Why your script isn’t done until you host a table read
Want to learn the secret of supercharging your screenplay and gaining a huge competitive advantage? We introduce to you the magic of the table read.
So you’ve got your spec script, you collected your feedback, and you’re ready to send to agents / enter in film fests / send to contacts around town. But hold that thought for just one New York minute. Have you heard your words spoken aloud yet? Here at Film Daily we believe the table read is just about the most important part of your screenplay writing and selling process. But guess what? Not many writers actually do a table read.
So what is a table read?
A table read is when you assemble a group of actors together to read through your script. This happens in film production after casting and towards the end of pre-production. Smart writers, however, have been assembling their own table reads for decades, before they even think of selling a script.

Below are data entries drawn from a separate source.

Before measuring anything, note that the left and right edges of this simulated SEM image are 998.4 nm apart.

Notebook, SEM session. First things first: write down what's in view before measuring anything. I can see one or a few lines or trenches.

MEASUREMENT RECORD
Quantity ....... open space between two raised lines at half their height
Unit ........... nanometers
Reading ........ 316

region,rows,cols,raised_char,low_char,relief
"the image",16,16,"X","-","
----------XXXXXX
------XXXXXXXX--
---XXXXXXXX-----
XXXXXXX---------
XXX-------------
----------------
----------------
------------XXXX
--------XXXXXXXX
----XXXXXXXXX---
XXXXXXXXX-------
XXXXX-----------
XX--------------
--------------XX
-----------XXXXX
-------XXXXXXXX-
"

And why do I care about table reads?
Do you remember when you were toiling over your script? You labored over every single word: writing, rewriting, and obsessing over how each one sounded in your head. You might have even spoken them out loud, talking to the walls in your garret. But there is a massive difference between talking to yourself and hearing real humans inhabiting characters that are interacting with the words you wrote.
If any parts of your dialog are wooden, clunky, contrived, or just suck, your read-through will illuminate that content. Table reads also help identify script weaknesses such as:
- plot holes
- confusing storylines
- out-of-character behavior, and
- the death of all movies, boring scenes.
Quite simply, the table read is the search-and-destroy method of screenwriting.
I’m sold! How do I make this happen?
In just about every community all over the world, you can meet and connect with local acting groups and schools. Why not approach one of these groups and ply them with a donation and some delicious treats in exchange for dedicating a few hours to your work?
Some scriptwriting “experts” suggest that you don’t really need actors to conduct a table read, that any old friend, family member, or pet will do. We don’t agree with this assertion. A poor reader makes even the best writer sound dull. That isn’t to say you can’t use your contacts, but make sure to pick extroverts with good oration skills. The last thing you want to do is give up ambitions for your script because your cousin Joe mumbled and mispronounced your western.
And finally, if you have a bit of spare cash it’s worth investing in a team of professionals or semi-professionals to do the job. It won’t be incredibly expensive (you can keep it under $250/£200) and you will get your money’s worth. Remember, if you are hoping to sell your script for the going Hollywood rate, it’s a drop in the bucket compared to the money you’ll eventually make.
No matter what approach you take to get the table read together, make sure to record it – filming is even better.
What do I do once the table read is over?
After your table read, host a roundtable discussion with your readers and any experts you invited to listen to the session. Take detailed notes and record the interactions. Ruminate on what you learned for a day or so, then get to work on your script. Be ruthless, but remember you’re not tackling a complete rewrite; you’re just fixing specific spots that don’t quite work.